The best you can do is enter an illusion.
Are you able to get into the present moment through suppressing the mind? No, or not really.
But why am I pushing this "getting into the present" issue? Article after article?
Because unless you are in the present, you miss life. All of life happens in the present moment, that's why.
The second issue is this: unless you are in the present moment, you fight battles in your head, battles that are not happening, but you are completely missing the "battles" that are: how it is, what is, what's happening, what someone is saying, doing, what you are doing, all of it.
Now, if you EVER managed to be in the present moment, and conscious enough to observe that the mind doesn't stop chattering, then what is next will make more sense.
If you NEVER managed to be in the present moment, and conscious enough to observe that the mind doesn't stop chattering, then you probably think that the thinking that's going on is you thinking.
Nothing is further from the truth: it goes on without you. At night it's dreams, but it's still going on.
So, hoping that the mind will stop its idle chatter is stupid: it won't stop... and you can't force it.
The deepest silence is when you allow the mind to do what the mind does, without resisting, without paying attention, without being bothered by it. That is what is called "mindfulness."

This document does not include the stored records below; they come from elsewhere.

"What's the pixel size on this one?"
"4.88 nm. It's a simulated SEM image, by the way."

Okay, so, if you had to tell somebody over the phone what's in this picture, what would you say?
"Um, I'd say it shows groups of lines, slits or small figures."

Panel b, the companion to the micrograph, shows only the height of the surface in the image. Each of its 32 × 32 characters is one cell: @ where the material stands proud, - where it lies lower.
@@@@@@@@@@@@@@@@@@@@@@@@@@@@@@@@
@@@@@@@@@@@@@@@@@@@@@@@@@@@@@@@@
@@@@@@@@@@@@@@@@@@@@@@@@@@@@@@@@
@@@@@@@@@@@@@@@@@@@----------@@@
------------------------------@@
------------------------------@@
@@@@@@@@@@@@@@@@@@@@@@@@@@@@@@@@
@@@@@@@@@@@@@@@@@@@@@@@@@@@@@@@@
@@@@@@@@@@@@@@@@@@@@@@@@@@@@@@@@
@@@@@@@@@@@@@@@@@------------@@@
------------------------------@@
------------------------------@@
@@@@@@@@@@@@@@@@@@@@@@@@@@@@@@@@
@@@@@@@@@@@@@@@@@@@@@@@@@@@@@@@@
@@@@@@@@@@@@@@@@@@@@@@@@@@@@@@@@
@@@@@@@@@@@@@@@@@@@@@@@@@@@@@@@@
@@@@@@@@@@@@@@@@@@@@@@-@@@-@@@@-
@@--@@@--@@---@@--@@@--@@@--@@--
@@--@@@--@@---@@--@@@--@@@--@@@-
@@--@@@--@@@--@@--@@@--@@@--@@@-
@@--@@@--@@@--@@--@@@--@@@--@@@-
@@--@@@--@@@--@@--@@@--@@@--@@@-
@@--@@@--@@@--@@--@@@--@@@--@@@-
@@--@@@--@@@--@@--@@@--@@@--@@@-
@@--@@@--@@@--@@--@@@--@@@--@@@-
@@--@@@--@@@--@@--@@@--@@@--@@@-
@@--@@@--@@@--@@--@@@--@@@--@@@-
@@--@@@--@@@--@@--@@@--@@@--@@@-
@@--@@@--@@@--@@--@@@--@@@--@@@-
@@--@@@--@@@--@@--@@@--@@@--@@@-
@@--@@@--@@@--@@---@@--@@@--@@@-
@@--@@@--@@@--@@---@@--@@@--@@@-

Mindfulness is a state of active, open attention on the present. When you're mindful, you observe your thoughts and feelings from a distance, without judging them good or bad. Instead of letting your life pass you by, mindfulness means living in the moment and awakening to experience.
The hardest thing to be present to something beautiful, like a flower, or a sunset, and stay present.
When you are present, you are non-verbal. There are no words between you and what you observe.
Very high level of presence. Years worth of training... but it's worth it.